Indian Spiced Buddha Bowl (Because I could eat Indian food every day)
Quinoa (you can use another kind of grain to your liking…brown rice?)
1 can Chickpeas (again, you can use any kind of bean you like)
1 handful of cherry tomatoes or any tomatoes you have around
1 Onion diced and divided
4 cloves garlic minced and divided
1 small knob of fresh ginger minced
Curry powder and/or Garam Masala
Handful of Kale or other dark green
Mixed fresh veggies of your choice: diced cucumber, shredded carrots, chopped scallions, diced tomatoes
Dollop of plain yogurt
Lemon and Olive Oil
Make the quinoa—sauté half the onions and half garlic in a little oil in a saucepan. When translucent, add in the quinoa and cook for a few minutes, toasting it lightly. Add some salt. Add some turmeric. Add the water and cook according to the package directions. If you want a richer tasting quinoa, use vegetable stock. Set aside. Once cooked, the quinoa can be stored like this for a few days in the fridge.
Make the chickpeas—open a can of chickpeas, drain and rinse. In a sauce pan with lid, fry up the remaining onions and garlic, and ginger. Add in some curry powder and some garam masala spice and sauté for 30 seconds. Add in chickpeas and a handful of cherry tomatoes. Let this cook with the lid on, stirring occasionally for about 10 minutes. You’ll want the cherry tomatoes to become mushy and “melt” into a sauce with the chickpeas. Set aside. Again you can make this ahead of time and reheat.
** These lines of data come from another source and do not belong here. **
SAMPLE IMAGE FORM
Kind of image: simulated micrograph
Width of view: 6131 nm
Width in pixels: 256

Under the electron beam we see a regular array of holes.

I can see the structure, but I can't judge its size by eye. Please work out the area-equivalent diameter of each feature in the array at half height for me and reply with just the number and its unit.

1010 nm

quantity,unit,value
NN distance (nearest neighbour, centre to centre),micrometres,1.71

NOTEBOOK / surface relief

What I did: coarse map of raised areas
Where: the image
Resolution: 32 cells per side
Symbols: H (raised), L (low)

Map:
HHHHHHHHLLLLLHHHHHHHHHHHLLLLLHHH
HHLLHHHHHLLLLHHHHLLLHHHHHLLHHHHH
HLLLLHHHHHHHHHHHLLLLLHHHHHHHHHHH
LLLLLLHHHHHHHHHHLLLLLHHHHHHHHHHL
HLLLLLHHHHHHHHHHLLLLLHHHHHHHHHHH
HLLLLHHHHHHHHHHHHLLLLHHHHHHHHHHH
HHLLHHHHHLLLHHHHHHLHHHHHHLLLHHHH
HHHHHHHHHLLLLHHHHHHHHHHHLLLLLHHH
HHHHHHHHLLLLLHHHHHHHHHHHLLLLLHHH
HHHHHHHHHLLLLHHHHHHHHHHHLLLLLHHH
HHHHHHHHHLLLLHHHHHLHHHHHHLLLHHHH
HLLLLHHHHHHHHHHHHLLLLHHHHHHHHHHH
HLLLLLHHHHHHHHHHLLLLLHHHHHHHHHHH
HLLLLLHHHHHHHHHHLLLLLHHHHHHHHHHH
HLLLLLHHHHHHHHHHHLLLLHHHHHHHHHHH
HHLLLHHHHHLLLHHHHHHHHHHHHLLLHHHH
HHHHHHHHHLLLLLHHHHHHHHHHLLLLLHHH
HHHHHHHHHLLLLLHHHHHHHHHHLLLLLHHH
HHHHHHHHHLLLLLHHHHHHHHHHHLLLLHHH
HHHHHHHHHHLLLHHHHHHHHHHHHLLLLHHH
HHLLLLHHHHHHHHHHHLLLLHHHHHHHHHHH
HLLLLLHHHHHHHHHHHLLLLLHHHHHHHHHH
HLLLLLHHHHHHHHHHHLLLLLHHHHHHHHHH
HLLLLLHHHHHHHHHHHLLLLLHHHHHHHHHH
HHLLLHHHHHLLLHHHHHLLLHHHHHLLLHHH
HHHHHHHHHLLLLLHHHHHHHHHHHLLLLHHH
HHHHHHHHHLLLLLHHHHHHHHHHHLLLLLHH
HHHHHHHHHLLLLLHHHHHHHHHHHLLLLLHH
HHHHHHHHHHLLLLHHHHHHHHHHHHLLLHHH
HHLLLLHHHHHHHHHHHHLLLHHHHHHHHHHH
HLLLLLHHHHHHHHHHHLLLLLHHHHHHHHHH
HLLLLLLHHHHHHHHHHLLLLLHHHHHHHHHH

Assembling your Buddha bowl:
Find a big a** bowl. Nothing bothers me more than having to eat in a too small for the meal kinda plate/bowl. Add in about ½ cup each of quinoa and chickpeas and a handful of kale. I salted the kale lightly. Put in the microwave to heat for 1 minute. Again, these are just my measurements, use your judgment. Once you’ve heated this, you can then add in your fresh cool veggies. I also topped mine with a dollop of plain yogurt for some extra richness. If you’d like a dressing you can add in your favorite or you can squeeze in a bit of lemon and a little olive oil. I’ve seen some recipes use tahini dressing and many others.
Other option add-ins:
Tofu, cheese, roasted vegetables, nuts, dried fruit, and or meat. Although I believe Buddha was a vegetarian, so if you add meat, you probably don’t want to call it a Buddha bowl. Maybe just call it…um…meat bowl? That sounds gross. Don’t do that. Just skip the meat.
I love the textures in the Indian Spiced Buddha bowl meal. You’ve got the mushiness of the quinoa and chickpeas with the crunch of fresh veggies. I also like that some part of the meal is warm and it’s topped with cooler veggies. If you don’t like your food touching, this meal is NOT for you.
But if you’d like your mouth to have an orgasm of taste sensation (whoops, the sex posts were last week), then this meal is definitely one to add to your weekly rotation.
Also, gentle readers, with these types of posts, I’m always worried that you might think I have nothing better to do than just whip up new recipes. I’m worried you think I’m a health nut, and my house is perfect with just the right amount of pottery barn class and my children play with nothing but wooden hipster block toys. Tis not true. My toddler peed on the couch last week and my six year old’s fish tank is emitting an odor reminiscent of a stagnant pond. We’re far from perfect over here. This is the state of my laundry (only about ½ of it), and my kitchen. The struggle is real people. Now, go ignore everything, except the toddler playing with scissors, and make a Buddha bowl.